Scalping--What Used to Be against the Law Is Now Just Good Business
Is the Ticket Biz Out of Line?
Consumers Find Many Events Hard to Come By, And Afford, in a Market Changed by Technology
By Paul Farhi
Washington Post Staff Writer Friday, November 9, 2007; Page A01
After attending Bruce Springsteen concerts for more than 20 years, Ron Collins is facing the music: He can no longer afford to see the Boss.
When several weeks ago Collins went looking for tickets for Springsteen's sold-out shows this Sunday and Monday at Verizon Center, online resellers were asking anywhere from $400 to more than $2,000 per seat. "We were prepared to suck it up and just pay the scalpers, but I can't justify these prices," says Collins, 58, a legal writer and scholar in the District.
. . . Fans who strike out on the initial sale of seats to popular shows have found themselves confronting heart-stopping prices on hundreds of reseller sites -- often only minutes after promoters have posted "sold out" signs. Markups of as much as 10 times the face value are not uncommon for popular concerts, sporting events and Broadway shows.
Tried to take your kid to something as uncomplicated as a Cubs baseball game lately?

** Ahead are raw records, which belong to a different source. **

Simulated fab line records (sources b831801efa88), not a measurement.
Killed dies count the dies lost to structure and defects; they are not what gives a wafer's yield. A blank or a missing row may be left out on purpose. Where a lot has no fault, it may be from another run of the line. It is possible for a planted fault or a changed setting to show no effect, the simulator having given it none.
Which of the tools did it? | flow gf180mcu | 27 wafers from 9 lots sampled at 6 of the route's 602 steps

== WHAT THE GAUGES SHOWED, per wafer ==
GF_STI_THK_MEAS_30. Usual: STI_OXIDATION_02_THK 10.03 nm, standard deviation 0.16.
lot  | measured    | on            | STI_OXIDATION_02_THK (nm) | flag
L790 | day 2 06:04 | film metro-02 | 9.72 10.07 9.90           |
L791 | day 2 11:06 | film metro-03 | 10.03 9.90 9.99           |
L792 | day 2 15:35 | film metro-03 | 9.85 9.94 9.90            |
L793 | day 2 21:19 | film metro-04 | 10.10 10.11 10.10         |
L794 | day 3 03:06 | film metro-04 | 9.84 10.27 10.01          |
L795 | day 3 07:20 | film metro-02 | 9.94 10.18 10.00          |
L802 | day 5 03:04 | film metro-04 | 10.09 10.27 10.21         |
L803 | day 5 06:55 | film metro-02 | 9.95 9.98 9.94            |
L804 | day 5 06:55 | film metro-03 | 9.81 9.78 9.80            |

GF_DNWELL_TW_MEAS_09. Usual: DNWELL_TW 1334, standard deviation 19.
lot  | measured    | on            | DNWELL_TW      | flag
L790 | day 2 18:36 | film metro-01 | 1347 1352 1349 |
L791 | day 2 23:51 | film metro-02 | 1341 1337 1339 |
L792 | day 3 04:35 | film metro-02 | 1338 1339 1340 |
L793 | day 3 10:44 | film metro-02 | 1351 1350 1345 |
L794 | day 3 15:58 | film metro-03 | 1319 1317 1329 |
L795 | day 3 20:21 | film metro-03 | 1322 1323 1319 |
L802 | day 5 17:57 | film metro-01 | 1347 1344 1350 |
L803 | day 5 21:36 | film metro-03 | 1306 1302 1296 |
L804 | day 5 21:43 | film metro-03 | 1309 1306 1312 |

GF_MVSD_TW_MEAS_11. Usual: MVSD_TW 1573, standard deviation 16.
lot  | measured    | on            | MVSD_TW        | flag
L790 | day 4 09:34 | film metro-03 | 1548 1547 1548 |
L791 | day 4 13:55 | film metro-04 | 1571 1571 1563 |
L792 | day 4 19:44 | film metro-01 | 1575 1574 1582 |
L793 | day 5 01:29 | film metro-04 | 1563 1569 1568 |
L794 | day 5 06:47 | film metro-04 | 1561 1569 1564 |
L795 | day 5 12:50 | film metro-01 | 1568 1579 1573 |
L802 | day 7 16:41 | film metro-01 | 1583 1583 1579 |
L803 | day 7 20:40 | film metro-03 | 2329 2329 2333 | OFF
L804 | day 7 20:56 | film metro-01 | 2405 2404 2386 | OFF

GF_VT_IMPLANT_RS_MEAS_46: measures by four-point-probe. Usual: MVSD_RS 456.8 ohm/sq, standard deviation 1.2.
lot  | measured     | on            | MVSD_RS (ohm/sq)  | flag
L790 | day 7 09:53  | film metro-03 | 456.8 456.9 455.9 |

Laughably, there were times not all that long ago when a guy walking around outside the ball park, waving two tickets belonging to friends who couldn't get a sitter, stood the risk of arrest. Now it's all online, buttoned up, beyond the reach of the law and like trying to shop on Christmas Eve.
The answer? The market, I guess. People pay or don't pay and that, rather than another layer of laws will show us the way. But HDTV is how we're going to participate from here on in and ALL these venues are going to migrate to Pay TV.
Gonna be lonely at the old ball park.